It would be easier for the D.C. Circuit to decide the Weinstein appeal based solely on whether ccTLDs constitute attachable property under D.C. law rather than get into the “more difficult question” of whether such TLDs constitute national government property, said ICANN counsel Noel Francisco of Jones Day. D.C. law recognizes property as being attachable for garnishment purposes when a creditor can claim more right to the property than the debtor and when the garnishee has demonstrable possession of the property. ICANN believes it doesn’t have the power to unilaterally hand over control of ccTLDs and associated IP addresses as part of garnishment proceedings because such transfers can be authorized only through a multistakeholder process involving the larger ICANN community, Francisco said. Weinstein’s family is “effectively trying to step into Iran’s shoes” as administrator of the .ir ccTLD without following the multistakeholder process, he said.

Garland returned repeatedly during oral arguments to the issue of whether ICANN possessed ccTLDs in a way that gives the nonprofit corporation the power to transfer control under D.C. law, at one point saying he was “having trouble figuring out what to do” about the issue. He questioned Katz about why the Weinstein family took the case to the D.C. Circuit since Verisign, which operates the authorized root zone file for ICANN, is based in Virginia. ICANN “calls the shots” on Verisign’s operation of the root zone and is the arbiter for transferring control of any ccTLD, Katz said. Iran has the power only to ask ICANN to transfer administrative control of the .ir ccTLD and related IP addresses, and ICANN itself has to seek approval for transfers from community stakeholders, Francisco said.

Garland also raised concerns about Lamberth’s reliance on the 2000 Network Solutions v. Umbro case as the precedent for rendering his district court decision. Umbro dealt specifically with second-level generic TLDs, which calls into question its applicability in a case involving ccTLDs, Garland said. Fernando contended that Umbro in combination with other cases provides a legal basis for upholding Lamberth’s ruling.

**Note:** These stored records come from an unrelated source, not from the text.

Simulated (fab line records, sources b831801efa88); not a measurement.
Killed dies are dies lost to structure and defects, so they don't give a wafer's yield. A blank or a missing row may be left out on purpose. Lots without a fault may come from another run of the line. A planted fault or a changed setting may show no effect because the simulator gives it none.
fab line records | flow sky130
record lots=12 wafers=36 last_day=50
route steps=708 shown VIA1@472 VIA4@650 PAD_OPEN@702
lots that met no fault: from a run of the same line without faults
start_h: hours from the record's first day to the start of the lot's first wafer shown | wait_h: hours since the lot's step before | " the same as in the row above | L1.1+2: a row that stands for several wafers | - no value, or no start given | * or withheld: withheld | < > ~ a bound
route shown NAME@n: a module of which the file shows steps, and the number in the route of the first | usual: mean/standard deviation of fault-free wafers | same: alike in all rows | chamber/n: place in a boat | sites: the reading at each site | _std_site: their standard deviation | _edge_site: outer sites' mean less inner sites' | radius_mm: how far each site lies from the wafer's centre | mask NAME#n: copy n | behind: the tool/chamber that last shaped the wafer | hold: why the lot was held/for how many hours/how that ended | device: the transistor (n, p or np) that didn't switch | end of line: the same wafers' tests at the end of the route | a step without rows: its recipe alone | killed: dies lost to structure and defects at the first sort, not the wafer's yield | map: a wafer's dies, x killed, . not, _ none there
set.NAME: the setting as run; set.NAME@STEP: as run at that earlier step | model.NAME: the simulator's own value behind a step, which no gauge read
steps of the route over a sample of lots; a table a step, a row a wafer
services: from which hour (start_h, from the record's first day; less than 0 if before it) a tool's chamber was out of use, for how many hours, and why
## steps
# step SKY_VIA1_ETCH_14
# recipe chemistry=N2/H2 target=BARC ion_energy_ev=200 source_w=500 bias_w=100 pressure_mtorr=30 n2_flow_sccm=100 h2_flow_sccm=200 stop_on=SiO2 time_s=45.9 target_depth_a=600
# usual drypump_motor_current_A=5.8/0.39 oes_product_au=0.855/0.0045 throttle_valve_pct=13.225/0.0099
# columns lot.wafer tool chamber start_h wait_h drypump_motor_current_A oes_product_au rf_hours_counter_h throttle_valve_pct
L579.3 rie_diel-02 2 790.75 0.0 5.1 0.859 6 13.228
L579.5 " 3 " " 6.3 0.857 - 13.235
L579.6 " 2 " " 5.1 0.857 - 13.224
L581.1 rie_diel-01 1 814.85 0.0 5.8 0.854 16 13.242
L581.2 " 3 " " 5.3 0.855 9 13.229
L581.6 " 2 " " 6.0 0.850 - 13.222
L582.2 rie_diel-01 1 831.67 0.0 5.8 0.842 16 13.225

Randolph questioned what the Weinstein family would do with the .ir ccTLD if it were garnished, saying the .ir ccTLD doesn’t have the same general commercial value as Tuvalu’s .tv ccTLD. The South Pacific island nation of Tuvalu is leasing the .tv ccTLD as part of a 12-year $50 million deal. The Weinstein family plans to either license the .ir ccTLD or sell it outright, though much would depend on its marketability, Katz said. “If the asset isn’t worth very much, so be it,” he said. Francisco said garnishment of the .ir ccTLD would result in all second-level domains using the ccTLD being “forced to purchase a bundle of services” from the Weinstein family. Katz denied a transfer of control of the ccTLD would force existing domain owners to continue using the ccTLD, saying users are always free to move to a generic TLD.